The father of a five-year-old boy murdered by his mother, stepfather and a 14-year-old boy has asked why his son had to die in such horrific circumstances.
In April, Angharad Williamson, 31, John Cole, 40, and the youth were convicted after a 10-week trial at Cardiff Crown Court of murdering Logan Mwangi.
They will be sentenced on Thursday.
The boy’s body was found in the River Ogmore in Pandy Park, Bridgend, South Wales, on the morning of July 31 2021.
He had more than 50 external wounds, as well as multiple internal injuries akin to those found in victims of a fall from height or high-speed car crash.
Logan’s father, Ben Mwangi, had been denied contact with his son since April 2019 – around the time Williamson began her relationship with Cole.
Speaking to ITV, Mr Mwangi said: “What child has to go through that sort of torture for such a long period of the time? No, it really doesn’t seem real.
“One of the biggest questions in my whole entire life I’ll always be asking myself is, ‘Why? Why did this happen? Why did Logan have to die?’”
Cole was obsessed with the idea Williamson had cheated on him with Mr Mwangi, witnesses said.
The defendant reportedly used a racial slur to describe his step-son, and had links to the National Front.
Mr Mwangi said Williamson stopped him seeing Logan.
“She blocked my number. For the past five years, I’ve been struggling and trying to fight just to see Logan. She made my life an absolute misery. All I’ve wanted to do was just be a dad,” he said.

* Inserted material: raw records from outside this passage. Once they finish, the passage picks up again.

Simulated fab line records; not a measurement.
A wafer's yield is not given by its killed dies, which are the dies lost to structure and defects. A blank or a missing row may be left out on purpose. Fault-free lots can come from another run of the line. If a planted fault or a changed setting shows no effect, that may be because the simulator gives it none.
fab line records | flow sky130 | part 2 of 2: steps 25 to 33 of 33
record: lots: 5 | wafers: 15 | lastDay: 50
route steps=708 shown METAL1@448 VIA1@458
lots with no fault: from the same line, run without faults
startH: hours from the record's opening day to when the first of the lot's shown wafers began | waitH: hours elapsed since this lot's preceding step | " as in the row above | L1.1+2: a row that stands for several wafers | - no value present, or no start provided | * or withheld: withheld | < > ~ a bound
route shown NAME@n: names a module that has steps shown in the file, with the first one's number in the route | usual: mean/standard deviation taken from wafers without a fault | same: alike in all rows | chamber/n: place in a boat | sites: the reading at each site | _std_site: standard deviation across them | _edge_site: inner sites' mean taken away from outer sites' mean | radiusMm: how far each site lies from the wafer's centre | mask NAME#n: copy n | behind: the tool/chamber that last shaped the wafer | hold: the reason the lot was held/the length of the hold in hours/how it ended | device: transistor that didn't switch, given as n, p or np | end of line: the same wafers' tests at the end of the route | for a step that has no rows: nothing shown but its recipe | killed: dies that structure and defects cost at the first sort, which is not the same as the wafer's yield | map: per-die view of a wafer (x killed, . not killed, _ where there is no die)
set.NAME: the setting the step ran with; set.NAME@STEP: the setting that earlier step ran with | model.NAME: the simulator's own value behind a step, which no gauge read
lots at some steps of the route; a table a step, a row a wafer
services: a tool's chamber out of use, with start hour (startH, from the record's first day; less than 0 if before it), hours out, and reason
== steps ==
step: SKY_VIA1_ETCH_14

Just a month before Logan was killed last July, social workers in Bridgend removed him and a younger sibling from the child protection register – meaning they were no longer believed to be at risk of serious harm.
But Logan had suffered “catastrophic” internal injuries consistent with a “brutal and sustained assault”.
The day before police found his body, a social worker spent 20 minutes outside Logan’s home speaking to the three defendants, but did not see or hear him.
Mr Mwangi was not told his son was on the child protection register and wants the law changed so social services have a duty to inform estranged parents.
He said: “I probably would have tried to take him away. Why didn’t they do anything to make it a safe environment for him when it clearly wasn’t?
“If I can stop this from happening to anybody else, then that will be the biggest, positive, most positive thing. My lasting memory of him was just a happy little boy that called me ‘Daddy’.
“The wonderful memories I have with my son will never be tarnished. They will forever be in my heart and soul.
“I loved him so much and somehow I have to live my life knowing that I will never get to see him grow up to be the wonderful man I know that he could be.”
A child practice review has been launched into Logan’s death and will be led by the Cwm Taf Morgannwg Safeguarding Board, which includes local councils and the police, probation service and NHS.
An ITV documentary, The Murder Of Logan Mwangi, was produced in conjunction with South Wales Police.
It starts at 9pm on Thursday.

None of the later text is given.